256GB microSD cards have gotten much less expensive recently, and so I am wondering if they are suitable for image (photograph) editing and management.

I typically store images on platter-based external USB hard drives due to their lower cost/GB ratio.

But editing and managing the images (resizing, cropping, applying filters, reorganzing, finding the best photo in a series, etc.) can be slow and somewhat tedious when using platter-based external hard drives.

I'm thinking perhaps it would be reasonable to copy 100-200GB of images onto a microSD card, manipulate them as needed, and then copy them back to the appropriate external hard drive.

Each image varies from 2MB - 36MB, with the median size being around 6MB.

Although the total time required would likely be more than just working on the external hard drives, the total time requiring user interaction would actually be much less (I don't have to be present during the file transfers).

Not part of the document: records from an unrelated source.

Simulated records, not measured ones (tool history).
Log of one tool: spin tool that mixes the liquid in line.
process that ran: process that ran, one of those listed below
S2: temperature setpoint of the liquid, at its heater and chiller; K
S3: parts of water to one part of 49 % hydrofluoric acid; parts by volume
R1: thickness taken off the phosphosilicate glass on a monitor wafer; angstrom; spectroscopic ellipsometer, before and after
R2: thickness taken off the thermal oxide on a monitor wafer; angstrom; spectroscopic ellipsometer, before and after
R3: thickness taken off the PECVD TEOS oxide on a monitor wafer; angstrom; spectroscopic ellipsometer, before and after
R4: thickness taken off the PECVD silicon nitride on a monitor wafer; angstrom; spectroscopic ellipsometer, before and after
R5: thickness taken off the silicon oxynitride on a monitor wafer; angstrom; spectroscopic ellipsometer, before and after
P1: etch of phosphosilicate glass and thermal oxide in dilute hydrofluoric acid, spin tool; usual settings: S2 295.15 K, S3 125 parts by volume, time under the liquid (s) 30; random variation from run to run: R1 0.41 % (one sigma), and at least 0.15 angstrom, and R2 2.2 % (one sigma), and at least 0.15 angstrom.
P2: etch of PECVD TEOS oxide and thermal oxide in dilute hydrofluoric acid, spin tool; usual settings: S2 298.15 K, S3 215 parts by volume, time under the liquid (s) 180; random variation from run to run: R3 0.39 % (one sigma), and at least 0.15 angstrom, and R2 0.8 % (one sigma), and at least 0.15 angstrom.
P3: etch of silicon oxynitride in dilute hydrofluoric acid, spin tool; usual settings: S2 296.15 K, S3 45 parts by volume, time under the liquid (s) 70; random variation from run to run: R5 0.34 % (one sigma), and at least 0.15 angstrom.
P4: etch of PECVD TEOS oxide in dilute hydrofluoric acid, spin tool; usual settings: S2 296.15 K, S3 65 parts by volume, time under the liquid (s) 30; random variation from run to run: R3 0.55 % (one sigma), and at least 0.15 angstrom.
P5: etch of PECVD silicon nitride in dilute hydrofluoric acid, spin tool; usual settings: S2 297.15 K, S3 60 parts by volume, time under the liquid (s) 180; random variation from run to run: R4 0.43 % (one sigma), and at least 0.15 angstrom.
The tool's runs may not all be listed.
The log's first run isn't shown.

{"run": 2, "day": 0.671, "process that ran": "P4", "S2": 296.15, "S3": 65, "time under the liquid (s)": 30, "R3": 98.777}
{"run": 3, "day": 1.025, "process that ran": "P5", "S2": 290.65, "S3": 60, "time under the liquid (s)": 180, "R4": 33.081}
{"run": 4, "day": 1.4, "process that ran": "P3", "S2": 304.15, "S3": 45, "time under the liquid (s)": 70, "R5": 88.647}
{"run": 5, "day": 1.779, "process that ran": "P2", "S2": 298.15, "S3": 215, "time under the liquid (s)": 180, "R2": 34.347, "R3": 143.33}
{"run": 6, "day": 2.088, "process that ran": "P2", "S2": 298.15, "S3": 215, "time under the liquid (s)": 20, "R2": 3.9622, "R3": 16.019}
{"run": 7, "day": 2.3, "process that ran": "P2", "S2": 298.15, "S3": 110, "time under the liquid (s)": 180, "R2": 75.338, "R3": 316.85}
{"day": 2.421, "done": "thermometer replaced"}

Is this a reasonable use of microSD cards, or would the reading/writing required for image editing and management result in quickly wearing out the microSD card?

  • 3
    I would strongly advocate for not using SD or MicroSD cards in this manner... even if you overlook the concerningly common issues that SD cards present, and what that would might mean in a professional setting (lost time / data). An SSD will be much more performant, will have better longevity and will have a better $/GB ratio... External (i.e: USB) or Internal (i.e: SATA / NVMe) would all be better than an SD / MicroSD card.
    – Attie
    Commented Jun 25, 2020 at 21:37

1 Answer 1


microSD and SD cards in general are not designed for heavy workloads like this, they are meant for initial storage of data and then transferal of that data to another media on which they will be worked on. Even the fastest SD cards (as of now) are limited to 275 MB/s, which is nowhere near as fast as cheap SATA SSDs. Those super-fast microSD cards are also relatively expensive and I haven't seen one larger than 256 GB.

You would be much better off using a portable/external solid state drive as opposed to a portable media card such as an SD card. Mechanical hard disks are usually limited to around 150 MB/s transfer speeds. SATA SSDs usually perform at above 500 MB/s. You can purchase a USB 3.0 drive enclosure to make your own portable SSD using an SSD you purchase on your own, or you can buy any of the pre-made portable/external SSDs. Keep in mind that if you wish to keep using a portable drive enclosure you will need to make sure that it is operating over USB 3.0 or greater to get the full speed from your drive.

All that said, I'm not sure your original issue is due to a hard disk issue. As I mentioned earlier, mechanical disks can be expected to perform at around 150 MB/s. Since your image files only range from 2 to 36 MB in size, I cannot see you gaining any performance in editing files, although sifting through multiple files and picking the best ones out is definitely an area where an SSD would perform better.

Whether or not you are using USB 2.0 or USB 3.0 would also have a major impact on the performance you will see, whether you are using a mechanical drive or a solid state drive. USB 2.0 is limited to 400 Mbps, which is only 50 MB/s. If you were using USB 2.0, you are probably getting less than half of your mechanical drive's maximum performance!